Xi’an, China • A nationwide real estate downturn, stalling exports and declining consumer confidence have produced what a Chinese Cabinet adviser, quoted on the official government website on Thursday, characterized as a “sharp slowdown in the economy.”
Though the Chinese economy continues to expand, construction workers are losing jobs in droves and retail sales grew last month at the slowest pace in more than three years. Investments in fixed assets have increased more slowly this year than in any year since 2001.
The most striking feature of the slowdown is that it extends beyond the coastal provinces, which depend on exports and are closely linked to the global economy, to the country’s far more insular interior, including cities like Xi’an in northwestern China.
China’s unexpected economic difficulties are starting to unnerve investors in world markets, especially commodity markets, as China is the world’s largest consumer of most raw materials and the second-largest consumer of oil.
A deepening slowdown would ripple across the world economy. Until now, China’s economy barreled ahead mostly unhindered as the main engine of global growth, even as Europe struggled with its government debt crisis and the United States limped along with a crippled housing market.
Government indexes show real estate prices are falling in more than half of the country’s top 70 urban markets. Standard & Poor’s Ratings Services and Moody’s each issued reports on Thursday warning that many of China’s real estate developers face a severe cash squeeze as apartment sales slow to a crawl. The developers still owe heavy interest payments on bank loans.

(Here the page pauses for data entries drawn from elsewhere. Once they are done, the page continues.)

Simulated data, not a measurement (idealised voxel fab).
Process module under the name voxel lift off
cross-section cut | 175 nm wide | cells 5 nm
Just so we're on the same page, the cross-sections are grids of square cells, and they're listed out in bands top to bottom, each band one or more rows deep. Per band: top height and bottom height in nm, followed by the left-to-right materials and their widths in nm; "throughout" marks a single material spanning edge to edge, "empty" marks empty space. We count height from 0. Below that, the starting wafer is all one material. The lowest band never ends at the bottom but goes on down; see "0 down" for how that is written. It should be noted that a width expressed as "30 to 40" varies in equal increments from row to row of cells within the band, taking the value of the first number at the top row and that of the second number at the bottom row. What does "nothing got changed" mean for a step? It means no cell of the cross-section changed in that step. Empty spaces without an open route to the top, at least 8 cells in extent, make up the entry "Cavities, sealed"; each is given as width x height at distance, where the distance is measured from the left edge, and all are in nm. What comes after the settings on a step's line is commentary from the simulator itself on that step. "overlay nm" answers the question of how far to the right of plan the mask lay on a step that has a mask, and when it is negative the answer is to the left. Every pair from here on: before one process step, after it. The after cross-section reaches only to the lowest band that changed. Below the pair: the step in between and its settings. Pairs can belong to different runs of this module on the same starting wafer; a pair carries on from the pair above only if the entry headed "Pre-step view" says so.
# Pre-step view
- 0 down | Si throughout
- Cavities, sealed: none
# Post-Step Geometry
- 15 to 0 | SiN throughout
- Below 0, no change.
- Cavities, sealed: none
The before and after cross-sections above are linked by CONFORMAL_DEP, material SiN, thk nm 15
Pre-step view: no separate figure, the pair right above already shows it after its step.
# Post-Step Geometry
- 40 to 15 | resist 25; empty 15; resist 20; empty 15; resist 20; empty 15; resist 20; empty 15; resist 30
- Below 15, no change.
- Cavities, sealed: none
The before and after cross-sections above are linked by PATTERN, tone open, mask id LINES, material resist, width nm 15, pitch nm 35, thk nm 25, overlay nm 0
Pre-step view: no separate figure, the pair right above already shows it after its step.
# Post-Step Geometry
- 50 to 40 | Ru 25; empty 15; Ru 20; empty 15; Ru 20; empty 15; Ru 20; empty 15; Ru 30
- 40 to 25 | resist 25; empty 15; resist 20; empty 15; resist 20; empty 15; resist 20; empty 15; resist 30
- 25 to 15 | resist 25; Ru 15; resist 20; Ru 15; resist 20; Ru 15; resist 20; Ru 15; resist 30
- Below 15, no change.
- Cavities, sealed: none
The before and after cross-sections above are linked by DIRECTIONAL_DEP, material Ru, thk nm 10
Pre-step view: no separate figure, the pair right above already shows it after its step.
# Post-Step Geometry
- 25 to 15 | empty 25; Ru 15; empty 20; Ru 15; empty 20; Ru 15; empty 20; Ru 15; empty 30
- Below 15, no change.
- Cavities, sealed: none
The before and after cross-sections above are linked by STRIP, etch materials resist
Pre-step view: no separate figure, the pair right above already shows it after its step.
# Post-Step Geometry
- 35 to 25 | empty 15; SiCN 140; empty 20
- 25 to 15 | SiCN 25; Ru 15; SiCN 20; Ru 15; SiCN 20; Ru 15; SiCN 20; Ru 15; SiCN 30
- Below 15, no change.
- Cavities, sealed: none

“Weak property developers in China are likely to face a test of their survival this year,” S&P said.
China’s economy was 8.1 percent larger in the first quarter of this year than a year earlier, but virtually all of that growth took place last year. The economy barely grew in the first quarter compared with the fourth quarter of 2011, and the second quarter of this year is likely to show even less growth from the preceding quarter, said Diana Choyleva, a China economist in the Hong Kong office of Lombard Street Research.
The World Bank also warned on Wednesday of a slowdown.
“Clearly the economy is much, much weaker than most people thought until recently,” Choyleva said. “They have a real mess on their hands.”
China is the world’s largest importer of a long list of commodities, like iron ore and copper. It has also been a big buyer of European factory equipment and luxury goods. The U.S. economy is much less exposed to a slowdown in the Chinese economy, with exports to China representing less than 0.2 percent of U.S. economic output last year.
Benefiting from heavy government spending on highways and other infrastructure and voracious demand for apartments as poor laborers arrived from the countryside, China’s inland cities had continued to expand even when the rest of the world’s economy fell into serious difficulty in late 2008 and early 2009. But now the economic troubles are evident here in Xi’an, an economic cornerstone of northwestern China that serves as one of the country’s largest transportation and distribution hubs and a manufacturing center for everything from bulldozers to aircraft components.
Sun Yufang, a wholesale dealer in Xi’an in ovens, ranges and water heaters, said that residents had nearly stopped outfitting new apartments or redecorating old ones.
“We didn’t really feel the global financial crisis, but this year, we’ve really felt it — I don’t see a solution unless people start buying,” Sun said, sitting in a spacious shop with no customers in sight.
Premier Wen Jiabao expressed concern last weekend about the economy after an inspection tour to Wuhan in east-central China. He then led a Cabinet meeting on Wednesday that produced the government’s strongest statement yet.
The government should “place stabilizing growth in a more important position and carry out pre-emptive policy adjustments and fine-tuning more forcefully according to the changing situation,” the Cabinet statement said.
An explanatory statement from the official Xinhua news agency drafted Wednesday and posted on the Chinese government’s website on Thursday cited Zhang Liqun, a senior economist advising the Cabinet, as saying that, “the sharp slowdown in the economy has aroused attention from policymakers.”
A preliminary reading of a monthly purchasing managers index showed that manufacturing had continued to weaken, with the index falling to 48.7 in May from 49.3 in April; a figure below 50 indicates a slowing sector.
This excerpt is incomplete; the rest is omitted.